Jockey Johnny Murtagh will be among the guests when Clondalkin Equine Club hosts its Open Day at the Ballyowen Equine Centre on Saturday as part of Horse Aware Week.
The Equine Club opened the centre last year and it has proved to be a real success story for the area, helping to educate young people about responsible horse ownership.
Roisin Kearney of Clondalkin Equine Club told Dublin Gazette that the ethos of the club is about “planting the seeds constantly about equine welfare and animal welfare all together”.
Horse Aware Week is a joint initiative between Clondalkin Equine Club, DSPCA, the Irish Horse Welfare Trust, Fettercairn Youth Horse Project & UCD Veterinary Staff.
It is part of a concerted effort to increase awareness about responsible horse ownership in the Dublin area spearheaded by the Dublin Region Horse Welfare Working Group (DRHWWG).
Representatives from various animal and equine welfare organisations including DSPCA, the Irish Horse Welfare Trust, My Lovely Horse Rescue (MLHR), Donkey Sanctuary, Clondalkin Equine Club, Fettercairn Youth Horse Project, Cherry Orchard Equine Centre and representatives from Dublin traveller community groups have all signed up to DRHWWG.
The focus is on animal welfare and equine legislation, indiscriminate breeding, education and awareness relating to urban horse projects and programmes.
The week has seen a number of events, including talks in local schools, ahead of the Open Day on Saturday.
“It’s going to be great,” said Roisin.
“We have a wide variety of people coming. Again, it’s the message of just being aware of how much it takes to look after a horse correctly and obviously it’s worthwhile but it’s also extremely hard work so it’s not to jump in before you know all the facts.”
Roisin added that the club also tries to open young people’s minds to potential career opportunities linked to horse ownership.
“We’ve always brought them on trips to say, the master farriers, the race academy. We’re hoping to go and visit the equine school in the Irish Army,” she said.
“So again, it’s planting the seed that it can just be a meaningful hobby if that’s what you want it to be, but it can also be a lot more if you get the right skills behind you.”
Roisin said that she hopes that the centre will continue to grow as a community resource.
“It’s been a long time in the making with a lot of work going on behind the scenes and now we have the purpose-built building which opened last February, so we’re just shortly over a year operational,” she said.

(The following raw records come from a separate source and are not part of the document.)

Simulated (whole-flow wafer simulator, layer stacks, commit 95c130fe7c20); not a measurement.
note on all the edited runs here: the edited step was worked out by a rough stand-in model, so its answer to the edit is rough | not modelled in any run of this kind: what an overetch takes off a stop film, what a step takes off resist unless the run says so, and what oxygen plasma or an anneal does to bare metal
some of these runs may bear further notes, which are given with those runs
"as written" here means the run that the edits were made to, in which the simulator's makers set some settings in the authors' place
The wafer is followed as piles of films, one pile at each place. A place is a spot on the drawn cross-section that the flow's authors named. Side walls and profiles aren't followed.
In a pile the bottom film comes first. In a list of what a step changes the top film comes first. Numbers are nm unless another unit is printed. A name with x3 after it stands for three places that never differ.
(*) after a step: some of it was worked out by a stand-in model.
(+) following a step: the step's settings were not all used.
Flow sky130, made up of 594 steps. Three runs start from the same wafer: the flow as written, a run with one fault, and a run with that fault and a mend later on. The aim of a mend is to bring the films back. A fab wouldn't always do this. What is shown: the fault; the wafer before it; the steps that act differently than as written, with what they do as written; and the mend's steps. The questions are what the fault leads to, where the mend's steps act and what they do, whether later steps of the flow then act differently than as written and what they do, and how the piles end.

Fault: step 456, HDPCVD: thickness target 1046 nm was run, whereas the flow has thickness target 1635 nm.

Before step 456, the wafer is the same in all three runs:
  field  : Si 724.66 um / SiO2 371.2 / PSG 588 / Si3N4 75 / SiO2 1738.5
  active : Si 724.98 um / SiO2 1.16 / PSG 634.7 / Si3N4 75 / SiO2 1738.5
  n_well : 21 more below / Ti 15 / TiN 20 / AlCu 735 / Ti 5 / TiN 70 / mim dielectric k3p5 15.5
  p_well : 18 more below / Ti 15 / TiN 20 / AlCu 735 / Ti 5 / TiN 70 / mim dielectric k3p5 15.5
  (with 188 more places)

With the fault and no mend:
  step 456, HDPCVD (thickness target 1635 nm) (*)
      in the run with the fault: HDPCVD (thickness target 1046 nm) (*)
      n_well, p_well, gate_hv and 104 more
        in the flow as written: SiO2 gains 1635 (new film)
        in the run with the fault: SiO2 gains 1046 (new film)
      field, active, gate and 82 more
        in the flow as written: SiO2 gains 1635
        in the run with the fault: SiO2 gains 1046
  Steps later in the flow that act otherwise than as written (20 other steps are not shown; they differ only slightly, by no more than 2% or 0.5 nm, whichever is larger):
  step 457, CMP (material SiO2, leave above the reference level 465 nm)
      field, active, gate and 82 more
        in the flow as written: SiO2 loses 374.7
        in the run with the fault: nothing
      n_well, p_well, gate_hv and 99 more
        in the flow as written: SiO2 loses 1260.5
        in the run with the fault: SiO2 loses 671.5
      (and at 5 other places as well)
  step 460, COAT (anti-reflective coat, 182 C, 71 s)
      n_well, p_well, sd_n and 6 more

“We have a part-time manager and we have community employment workers now which is great, they’re the backbone of the place.
“But everybody else is there in a volunteer capacity which gives a real sense of community pulling together and I hope in the future we will find funding to have more mainstream staff and further develop it but as it stands now, it’s a real community effort.”
The Ballyowen Equine Club Open Day will take place on Saturday from 11am to 3pm. All are welcome.